BHP Billiton (ASX: BHP) may have shelved expansion plans at the Olympic Dam, but the mining giant is still on an expansion mode in other areas of operations. BHP Chief Executive Marius Kloppers disclosed on Sunday that the company will boost its coal output in Queensland by 50 per cent by hiking production at 10 per cent for the next two years.

Besides increasing production and output in Queensland, he said BHP targets a similar 50 per cent increase in copper production at its Econdida mine which is a joint venture Rio Tinto (ASX: RIO) in Brazil. The hike in production and spending will push through even if China has lower demand and BHP suffered a 35 per cent contraction in annual profit.

For these expansion plans, Mr Kloppers said BHP will spend $22 billion in 2012 spread across 20 project. He hinted that BHP is still committed to the Olympic Dam project at a later date when business conditions are more favourable.

"The combination of high exchange rate, high cost and high energy costs which we've got in Australia at the moment is a pretty unique set of circumstances," The Australian quoted Mr Kloppers.

"If you can get any of those variable to change - plus we can make some technological breakthroughs - then we still think this is a wonderful ore body which is going to be a very major mine in due course," he explained.

Due to plummeting commodity prices in the global market, BHP reported last week a yearly profit of $15.42 billion, its first loss in three years prompting analysts to ask if Australia's mining boom has ended.

"The rate of growth in China may have slowed down a bit, (but) China's economy is very definitely still growing, and growing at the highest rate of the major economies in the world," Mr Kloppers said.

"We believe that while the absolute demand growth for products is going to be lower than we've seen in some recent years we still believe there are very attractive opportunities for our company and indeed for Australia," he said.
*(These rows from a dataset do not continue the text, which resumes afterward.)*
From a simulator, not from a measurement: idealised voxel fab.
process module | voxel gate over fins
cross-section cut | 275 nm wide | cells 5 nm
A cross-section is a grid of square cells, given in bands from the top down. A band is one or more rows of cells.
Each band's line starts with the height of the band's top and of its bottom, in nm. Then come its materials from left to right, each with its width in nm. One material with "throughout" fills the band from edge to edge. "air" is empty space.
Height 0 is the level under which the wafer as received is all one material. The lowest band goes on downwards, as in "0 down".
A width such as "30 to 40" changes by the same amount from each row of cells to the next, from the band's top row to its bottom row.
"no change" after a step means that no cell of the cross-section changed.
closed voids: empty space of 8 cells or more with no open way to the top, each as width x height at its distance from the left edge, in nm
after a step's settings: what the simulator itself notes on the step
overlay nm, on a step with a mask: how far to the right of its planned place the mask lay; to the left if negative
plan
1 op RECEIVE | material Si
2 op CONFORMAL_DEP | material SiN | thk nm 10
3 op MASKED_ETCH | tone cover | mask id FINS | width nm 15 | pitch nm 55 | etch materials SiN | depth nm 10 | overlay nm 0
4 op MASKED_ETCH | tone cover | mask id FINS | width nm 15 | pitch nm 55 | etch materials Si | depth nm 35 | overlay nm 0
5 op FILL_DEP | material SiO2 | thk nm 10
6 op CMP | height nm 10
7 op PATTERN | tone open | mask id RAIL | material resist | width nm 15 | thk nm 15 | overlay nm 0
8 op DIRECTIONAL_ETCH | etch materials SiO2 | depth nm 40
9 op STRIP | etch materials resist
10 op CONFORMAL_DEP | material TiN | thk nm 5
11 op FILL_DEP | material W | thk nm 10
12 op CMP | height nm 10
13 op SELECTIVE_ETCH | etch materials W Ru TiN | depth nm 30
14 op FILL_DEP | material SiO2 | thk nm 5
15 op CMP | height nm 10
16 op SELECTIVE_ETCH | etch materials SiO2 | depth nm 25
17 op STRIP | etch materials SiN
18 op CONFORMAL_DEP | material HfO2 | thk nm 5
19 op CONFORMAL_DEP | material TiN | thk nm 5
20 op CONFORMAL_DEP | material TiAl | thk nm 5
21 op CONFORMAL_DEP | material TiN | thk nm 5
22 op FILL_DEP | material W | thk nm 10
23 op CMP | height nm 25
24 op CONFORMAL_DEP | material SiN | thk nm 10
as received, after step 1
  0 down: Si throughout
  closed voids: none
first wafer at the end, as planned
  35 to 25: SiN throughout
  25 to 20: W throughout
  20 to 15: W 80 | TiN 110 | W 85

On Friday, BHP Billiton President for Iron Ore Jimmy Wilson said the Outer Ore project expansion in Western Australia remains part of the miner's long-term strategy, but is not its best option for the moment.

He made the assurance following the announcement on the same day by the WA Minister for Transport and the Port Hedland Port Authority approval for the development of two additional berths in the inner Harbour. However, the berths do not guarantee shipping capacity beyond BHP's current 240 metric tonnes per annum throughput allocation.